We can start our look at the Chinese economy with some good news.
Elon Musk’s Tesla has been knocked off the top spot as the world’s best-selling electric-vehicle maker for the first time by BYD after recording fewer deliveries than its Chinese rival in the past quarter. The US group handed over 484,000 cars in the fourth quarter, more than the 473,000 anticipated by analysts but not enough to hold on to its title after BYD reported record sales of battery-only vehicles of 526,000 for the same period. ( Financial Times)
This is a feature of Chinese economic policy where they look to dominate a market and there is another feature on its way.
Danni Hewson, head of financial analysis at AJ Bell, said BYD’s electric cars were “becoming increasingly visible on European roads thanks to keen pricing”. ( Financial Times)
This is the cutting of prices to achieve export success, at least until other producers have been driven out of the market.
If we look wider we see that unlike its western peers Chinese manufacturing picked up at the end of 2023 according to the Caixin PMI.
The latest PMI® data pointed to a sustained improvement in manufacturing conditions in China at the end of 2023. Firms signalled stronger increases in output and new orders amid reports of firmer market demand. At the same time, new export business fell at the softest rate in six months.
I am sure the cheap Russian energy is helping, although the number is marginal.
The headline seasonally adjusted Purchasing Managers’ Index™ (PMI) – a composite indicator designed to provide a single-figure snapshot of operating conditions in the manufacturing economy – edged up from 50.7 in November to 50.8 in the final month of 2023.
As I have been writing this there has been some more good news for manufacturing in China.

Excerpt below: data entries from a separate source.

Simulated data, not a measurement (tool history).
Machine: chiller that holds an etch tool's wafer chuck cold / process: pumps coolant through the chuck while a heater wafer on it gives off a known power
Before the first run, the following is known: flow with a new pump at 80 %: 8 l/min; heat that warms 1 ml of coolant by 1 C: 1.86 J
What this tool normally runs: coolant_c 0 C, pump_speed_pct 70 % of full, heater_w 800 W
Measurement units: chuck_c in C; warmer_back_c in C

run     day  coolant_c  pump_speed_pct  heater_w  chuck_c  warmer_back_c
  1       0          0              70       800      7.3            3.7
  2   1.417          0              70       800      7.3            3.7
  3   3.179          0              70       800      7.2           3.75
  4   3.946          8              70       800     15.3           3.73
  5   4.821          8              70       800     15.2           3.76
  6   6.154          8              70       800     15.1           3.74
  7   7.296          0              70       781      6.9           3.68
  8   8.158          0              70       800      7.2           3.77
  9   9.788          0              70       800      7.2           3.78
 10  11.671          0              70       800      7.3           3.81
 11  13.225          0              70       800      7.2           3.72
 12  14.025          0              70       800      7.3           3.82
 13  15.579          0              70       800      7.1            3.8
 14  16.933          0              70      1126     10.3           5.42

U.S. automaker Tesla sold 94,139 China-made electric vehicles (EVs) in December, a 68.7% increase from a year earlier, China Passenger Car Association (CPCA) data showed on Wednesday. Deliveries of China-made Model 3 and Model Y vehicles were up 14.2% from November. ( Reuters)
Property Problems
The ying to the yang above has been the ongoing property crisis which we have been looking at for a couple of years or so now. The simplest version of this is like a game of pass the parcel when the music stops. Putting it another way it is when house price rises not only no longer look certain but do not rise fast enough to guarantee quick profits. Along that road the psychology changes as the punters leave the market further applying a brake. We get a sideways look at that from this by George Magnus in the Guardian.
At about a quarter of GDP, housing now faces years of shrinkage as it adjusts to chronic oversupply and lower household formation.
It used to be described as around 30% of GDP. As we entered the new year there were further signs of the slow down.
The slide in China’s home sales accelerated in December, underscoring the challenges to arrest the country’s property slump.
The value of new home sales among the 100 biggest real estate companies fell 34.6% from a year earlier to 451.3 billion yuan ($64 billion), compared with a 29.6% decline< in November, according to preliminary data from China Real Estate Information Corp. on Sunday. ( Bloomberg)
Also we are seeing more and more official efforts to prop up the market.
Policymakers in China are making renewed pledges to promote the construction of affordable housing, in the latest attempt to reverse more than three years of decline for the country’s property market. ( Caixin Global)
Maybe downplaying the size of the issue is one.
Plunging sales and defaults by developers are taking a toll on the world’s second-largest economy, where the real estate sector, along with related industries, accounts for about 14% of GDP. ( Caixin Global)
That was a sharp fall from 25% to 14%! Anyway according to Bloomberg this is also being tried.
In the latest move to revive demand, authorities relaxed home buying curbs in Beijing and Shanghai, two of the country’s biggest housing markets. Officials in the two mega cities cut down payment requirements for some home buyers and also changed the definition of so-called non-luxury homes, effectively allowing more residences to qualify for lower mortgages.
Such moves may generate some buying but it is going to be very difficult for this to replace the rush of buying generated by the fear of missing out on higher prices. Chinese buyers were also willing to overlook shoddy construction to get on the property ladder and I am sure there will be more complaints about this. Also as this from The Economist in December shows that the policy of buying before the property is built can go very wrong.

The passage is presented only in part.